Now, a new study shows that there’s also a difference between immigrant Latinos and U.S. born Latinos in how they cope with poverty.

A report released in January from the National Research Center on Hispanic Children and Families (NRCHCF) shows that living in poverty among white, black and U.S.-born Latinos are roughly the same. However, low-income immigrant Latino children have a much better home situation.

Among low-income Hispanic children with at least one foreign-born parent, 36 percent live in married, two-parent households; about half live under the same roof as their father; and over 80 percent live in a household with an employed adult.

When it comes to housing, more immigrant children are found to be living in “crowded” housing meaning that there are three or more people sharing a bedroom. Rather than see this as a negative, researchers are divided on the longterm consequences since these extra people widen the support network of the household.

But probably the most startling find of the research is that among those Latino families living in poverty, it’s the families with at least one foreign-born parent whose poverty experience isn’t as bad as native-born Latinos.
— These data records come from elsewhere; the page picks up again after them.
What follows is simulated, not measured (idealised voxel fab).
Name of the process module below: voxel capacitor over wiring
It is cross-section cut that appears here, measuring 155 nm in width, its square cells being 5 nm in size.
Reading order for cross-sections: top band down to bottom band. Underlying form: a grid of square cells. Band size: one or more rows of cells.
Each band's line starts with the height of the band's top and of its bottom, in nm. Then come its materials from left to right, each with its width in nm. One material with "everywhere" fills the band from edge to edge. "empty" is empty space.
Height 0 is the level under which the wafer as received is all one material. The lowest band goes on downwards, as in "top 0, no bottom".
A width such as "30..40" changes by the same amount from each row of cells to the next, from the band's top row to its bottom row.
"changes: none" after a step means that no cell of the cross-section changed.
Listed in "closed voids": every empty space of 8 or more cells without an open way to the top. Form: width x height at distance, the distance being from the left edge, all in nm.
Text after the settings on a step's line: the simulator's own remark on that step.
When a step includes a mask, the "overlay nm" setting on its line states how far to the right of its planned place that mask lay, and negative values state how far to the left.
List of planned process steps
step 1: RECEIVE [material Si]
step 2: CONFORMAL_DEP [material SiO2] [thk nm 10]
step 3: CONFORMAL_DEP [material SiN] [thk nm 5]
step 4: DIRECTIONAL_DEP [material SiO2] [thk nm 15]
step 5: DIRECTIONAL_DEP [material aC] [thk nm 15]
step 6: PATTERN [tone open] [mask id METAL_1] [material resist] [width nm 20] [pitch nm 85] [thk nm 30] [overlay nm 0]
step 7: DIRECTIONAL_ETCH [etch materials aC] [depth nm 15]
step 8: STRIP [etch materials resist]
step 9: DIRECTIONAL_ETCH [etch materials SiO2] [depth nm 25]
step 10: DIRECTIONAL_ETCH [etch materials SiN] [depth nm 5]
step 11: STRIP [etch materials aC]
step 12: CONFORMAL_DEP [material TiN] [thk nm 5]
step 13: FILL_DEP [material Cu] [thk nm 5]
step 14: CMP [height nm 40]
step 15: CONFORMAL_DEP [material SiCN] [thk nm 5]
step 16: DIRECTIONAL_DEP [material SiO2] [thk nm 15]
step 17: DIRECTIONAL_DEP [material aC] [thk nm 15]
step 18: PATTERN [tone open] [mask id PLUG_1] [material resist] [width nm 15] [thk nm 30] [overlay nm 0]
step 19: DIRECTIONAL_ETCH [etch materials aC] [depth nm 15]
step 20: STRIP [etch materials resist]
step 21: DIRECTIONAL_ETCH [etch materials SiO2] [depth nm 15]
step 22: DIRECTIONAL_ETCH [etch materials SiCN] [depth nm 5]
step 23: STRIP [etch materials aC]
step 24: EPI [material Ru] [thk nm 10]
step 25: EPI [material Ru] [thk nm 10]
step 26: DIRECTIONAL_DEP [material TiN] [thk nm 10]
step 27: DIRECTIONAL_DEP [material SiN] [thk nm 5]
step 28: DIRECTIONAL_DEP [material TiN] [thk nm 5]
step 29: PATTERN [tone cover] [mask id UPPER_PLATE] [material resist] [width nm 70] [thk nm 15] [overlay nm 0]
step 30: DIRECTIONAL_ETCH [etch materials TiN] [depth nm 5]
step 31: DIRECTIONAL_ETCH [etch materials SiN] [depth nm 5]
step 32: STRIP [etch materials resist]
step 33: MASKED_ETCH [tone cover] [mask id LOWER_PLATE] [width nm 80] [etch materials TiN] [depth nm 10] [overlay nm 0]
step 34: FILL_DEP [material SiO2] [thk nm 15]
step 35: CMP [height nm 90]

Could it be because immigrant Latinos still carry with them a strong work ethic, the desire to save their money – no matter how little they make – to buy their piece of the American Dream, a deep religious faith, which opens the door for them to a strong support network outside their family?

Researchers want to find the answer. They’re worried that if the trend continues with native-born Latinos falling into a poverty cycle that mirrors whites and African Americans, it could be bad news for future generations of Latinos, as well as the country.